Frito-Lay Reviews
Updated Feb 7, 2012 – Reviews are posted anonymously by employees.
|
Company Rating Based on 243 ratings Employees say it's "OK" |
CEO Rating
Based on 148 ratings
President and CEO |
See who your friends know who've worked at Frito-Lay and could give you an inside look.
See who your friends know who've worked at Frito-Lay and could help you prep for an interview.
| 1–10 of 243 Frito-Lay Reviews | Sort by |
Pros
secure,MOR wages because of Brand name seems recession proof
Cons
no Life Work Balance-no recognition for hard work
Pros
Constant training to sharpen your management skills.
Excellent compensation.
Cons
Multitasking overload...too many accountabilities and differing priorities- leads to less effective time in market and with sales team.
Advice to Senior Management
Lighten the load on the frontline.
Pros
Good Pay
Decent Benefits
Sense of camaraderie among fellow rsrs
Super bulk and bulk formats have rotating schedules with 4 day weekends
Cons
Long hours, especially during push weeks
Ridiculous sales plans
Management of customers is at times inept
DSL's straight out of college are generally clueless
Pros
It pays well, everyone works as a team, a place that allows an intern to move around departments and create projects to benefit the specific branches.
Cons
There is not much structure so it becomes a sink or swim situation.
Advice to Senior Management
I enjoyed my time there.
Pros
Good opportunity to meet people from all walks off life, training programs to help develop your professional skills, tasks and process driven company.
Cons
No communication from Senior management, too many hours, raises are unfairly distributed. The more you hit your metrics, the harder they become making it difficult to get a good review to grant you a decent raise. Bonus structure is unfair in the way it is spread across people on the same level as you. Divisions of Pepsico do not communicate.
Advice to Senior Management
Treat people fairly across the board, no matter pay scale and level. LISTEN to the people that run your organization on a daily basis. STOP the good old boy networking and promote diverse people throughout the corporate ladder.
Pros
You learn to multi-task like a pro (or better yet, you're forced to.)
Great benefits package.
Worked with some great people.
Learned many facets of business: HR, safety, finance, operations, etc.
Promotes diversity.
Cons
Upper management makes their own rules when it comes to promotions yet preaches the opposite.
Rarely recognized by management for contributions or above and beyond performance.
Senior Leadership has no clue as to what really happens at district level.

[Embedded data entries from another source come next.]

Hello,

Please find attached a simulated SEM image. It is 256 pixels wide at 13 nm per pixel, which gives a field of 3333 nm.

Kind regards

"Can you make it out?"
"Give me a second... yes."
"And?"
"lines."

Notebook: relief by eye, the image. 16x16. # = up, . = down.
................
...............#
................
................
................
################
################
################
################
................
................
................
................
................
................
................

Unrealistic goals and expectations.
Motivation by fear.
Cookie cutter style of how the market should look is killing morale, motivation, and the ability for RSRs to maximize pay along with increasing unsaleables/waste but waste budgets keep getting smaller and smaller.
DSLs are now safety, HR, and finance managers instead of being sales managers yet they are bonused on sales.
Worked with or for completely inept people that were promoted simply because they were "diverse."
Advice to Senior Management
Get off you high horse and know what's actually happening at street level within your company. You'll never figure out why sales figures are down or not to expectation if you don't see it with you own eyes. Most lower level employees have a very bad image of most of you because they feel you sit in your ivory palace and dictate orders. Do you not understand that we can put all of the product out there in the world but you can't make a consumer buy it? Sure we could keep trying to put more out but then we'd get in trouble for our unsaleables.
Pros
good pay.
great benefits.
meet hard working people.
Cons
management dont care about anyone but themselves.
this company is ran on money more money you bring in the happier they are, but even then
they want you to sell more or bring in more.
bloodsuckers
Advice to Senior Management
management suck
Pros
GREAT people. Honestly, they were like a 2nd family to me, both my business partners and my peers. The technical and professional competencies I developed there are beyond my wildest dreams. And if you're someone who is driven and super focused on work then this is the perfect place for you. You will succeed and probably love it as much as I did. The benefits were great. Strong focus on metrics & deliverables. Great company committment to diversity and inclusion. Communication venues and technology solutions were far better than I expected, or realized at the time. Pay was good IF you were recognized for the work you were doing. Got to travel a lot and no expense was spared.
Cons
Work Life Balance is awful out in the field. There's a lot of talk about fixing it but it never changed. In fact, talked started encouraging us to focus on the quality of the time we were spending at home rather than how often you were seeing your family. If you have a family the this isn't the place to work long term. Great for young type-A college grads but anyone else will eventually struggle. Also, HQ HR often failed to recognize & reward the contributions of people on the ground. This was really a place where who you knew and how you looked drove your career, pay, etc. Did you fit the "Pepsi Co Pretty" model? Did you suck up to the execs? If not, you're excluded from a lot of things.
Advice to Senior Management
You have great talent in your organizations but run so lean that you burn people out. Instead of talking about balance, start committing to fix it. We considered starting a support group for spouses. That shoudn't be necessary and yet was.
Pros
Pay is very good. Once you have your route down then the hours go down.
Enjoy not being in an office all day/ at all!
Cons
Long Hours, Slow season the pay drops. Upper management doesn't share information with you and it seems like they are always hiding something.
Pros
Respected company providing otstanding prducts with a sincere focus on front line performance with ethics.
Cons
As with any company, change and change management is communicated at differing rates. The effectiveness of transition is somtimes reduced by individual understanding.
Advice to Senior Management
The front line management team needs more information to combat product integrity and more insight into the longer term direction regarding offerings and pricing. Knowledge and training will provide the motivation for success.